1. Introduction
The Synthetic Aperture Radar (SAR) system boasts unparalleled capabilities for all-weather surveillance, offering distinct advantages when compared to traditional optical remote sensing satellites for terrestrial observation [
1,
2]. Variations in the brightness of SAR imagery are intricately linked to the backscatter coefficient of the target area, mirroring critical physical parameters such as surface texture, soil moisture, and the complex dielectric constant. The application of SAR technology has shown exceptional promise in various fields including marine environmental monitoring, geological surveys, agricultural development, emergency management, and naval reconnaissance [
3,
4,
5,
6].
Ship detection is pivotal for ensuring maritime safety and providing essential data support. However, the utility of optical imagery is significantly hampered by its inherent limitations, chiefly, its inability to facilitate real-time monitoring of vessels during nocturnal hours. Moreover, optical imagery often fails in conditions of sea fog, dense cloud coverage, rainfall, and various extreme or adverse weather scenarios, leading to a complete loss of the detection targets in the imagery [
7]. In contrast, SAR boasts remarkable penetration capabilities and provides consistent monitoring across all weather conditions, be it day or night, under cloud cover, or amidst rainfall. The inherent benefits of SAR technology effectively offset the shortcomings associated with optical satellites, thereby delivering a robust, continuous, and reliable data source for the enhancement of real-time ship monitoring processes.

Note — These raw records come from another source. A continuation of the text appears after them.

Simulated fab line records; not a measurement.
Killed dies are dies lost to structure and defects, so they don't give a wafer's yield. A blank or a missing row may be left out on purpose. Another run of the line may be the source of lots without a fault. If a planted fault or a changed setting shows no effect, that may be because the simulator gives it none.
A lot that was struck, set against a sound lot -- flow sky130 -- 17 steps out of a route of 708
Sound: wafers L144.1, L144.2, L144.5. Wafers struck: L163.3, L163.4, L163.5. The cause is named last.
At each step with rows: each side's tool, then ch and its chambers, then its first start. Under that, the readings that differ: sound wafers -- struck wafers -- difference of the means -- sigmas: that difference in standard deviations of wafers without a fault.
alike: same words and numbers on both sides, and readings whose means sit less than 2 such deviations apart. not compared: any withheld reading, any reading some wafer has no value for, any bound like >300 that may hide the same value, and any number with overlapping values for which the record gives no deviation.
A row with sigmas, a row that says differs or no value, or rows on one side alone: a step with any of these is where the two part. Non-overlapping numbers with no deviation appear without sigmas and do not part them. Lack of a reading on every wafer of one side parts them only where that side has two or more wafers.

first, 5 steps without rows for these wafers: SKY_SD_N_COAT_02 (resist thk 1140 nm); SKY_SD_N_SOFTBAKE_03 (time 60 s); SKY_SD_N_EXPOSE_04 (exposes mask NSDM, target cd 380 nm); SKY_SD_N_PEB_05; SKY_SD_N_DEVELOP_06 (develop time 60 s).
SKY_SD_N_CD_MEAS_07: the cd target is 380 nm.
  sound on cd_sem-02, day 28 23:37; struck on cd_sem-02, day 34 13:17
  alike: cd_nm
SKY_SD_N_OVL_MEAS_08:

In the past, there have been a large number of excellent solutions in the field of machine learning and machine vision, which have been used for ship identification from the perspective of data processing and image processing, such as Support Vector Machines (SVMs) [
8], threshold segmentation [
9], statistical feature methods [
3], and various manually crafted feature-based methods [
10,
11]. Nevertheless, these approaches exhibit limited performance in scenarios characterized by complex environmental backgrounds, ship deformations, and prevalent noise [
12]. Furthermore, while these traditional methods might show exceptional capabilities in certain specific scenarios, they suffer from a lack of versatility and adaptability across diverse situations [
13]. Deep learning has proven adept at navigating the intricacies of object detection tasks, showcasing remarkable adaptability in complex scenarios [
14,
15]. Its proficiency in executing multiple classification detections, alongside unparalleled accuracy and data processing capabilities, has propelled its application in the analysis of Synthetic Aperture Radar (SAR) imagery. Currently, these techniques have yielded substantial improvements in the domain of ship detection using SAR images [
16]. Predominantly, general object detection algorithms are classified into two broad categories: one-stage and two-stage detection methods. One-stage detection algorithms, such as SSD [
17] and YOLO [
18], approach detection as a comprehensive end-to-end regression challenge. Though they compromise on the accuracy of detecting smaller objects, these algorithms exhibit a significant advantage in real-time detection capabilities. On the other hand, classical two-stage detection algorithms, such as R-CNN [
19], Faster R-CNN [
20], Mask R-CNN [
21], and SPP-Net [
22], enhance the model’s sensitivity towards smaller objects. However, they introduce computational complexity that can hinder overall detection efficiency.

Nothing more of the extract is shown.